That’s right: A Concord, Massachusetts, bakery was issued a cold reprimand from federal bureaucrats for listing “love” alongside the other ingredients in their granola. While the company claims that it’s symbolic of the fact that their bakers pour their heart and soul into preparing the rolled oats-based breakfast item, the FDA made it clear it has no patience for such shenanigans.
In a letter that reads like it was written by a robot in the first act of a movie in which said robot eventually comes to understand human emotions, the regulatory body said “Your Nashoba Granola label lists ingredient "Love"... [which] is not a common or usual name of an ingredient, and is considered to be intervening material.”
Naturally, Nashoba CEO was dismayed by the soulless example of unnecessary government overreach. “I really like that we list ‘love’ in the granola,” he said. “Situations like that where the government is telling you you can’t list ‘love’ as an ingredient, because it might be deceptive, just feels so silly.”

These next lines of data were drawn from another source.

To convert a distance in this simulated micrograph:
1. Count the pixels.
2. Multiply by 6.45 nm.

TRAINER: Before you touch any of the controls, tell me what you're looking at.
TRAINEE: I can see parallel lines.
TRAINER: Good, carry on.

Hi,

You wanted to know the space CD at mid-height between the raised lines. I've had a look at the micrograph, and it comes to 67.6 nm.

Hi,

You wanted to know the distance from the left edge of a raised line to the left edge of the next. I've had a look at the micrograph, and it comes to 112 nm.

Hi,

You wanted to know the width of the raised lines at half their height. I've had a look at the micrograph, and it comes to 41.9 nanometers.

It’s worth noting that listing a vague emotional concept as an ingredient wasn’t the only thing the FDA called out in its report, however. Inspectors also observed unsanitary conditions like flour buildup, and other mislabeled products. Still, the FDA had to issue a statement saying that the “love” label was “not among the agency’s top concerns.”
It’s not clear what will happen to the happy, love-filled granola that’s currently being sold in 120 Massachusetts and New Hampshire stores, but Gates says he’ll address the FDA’s complaints. In the meantime, he and his 75-employee business can at least enjoy the free publicity. Just more proof that love always wins.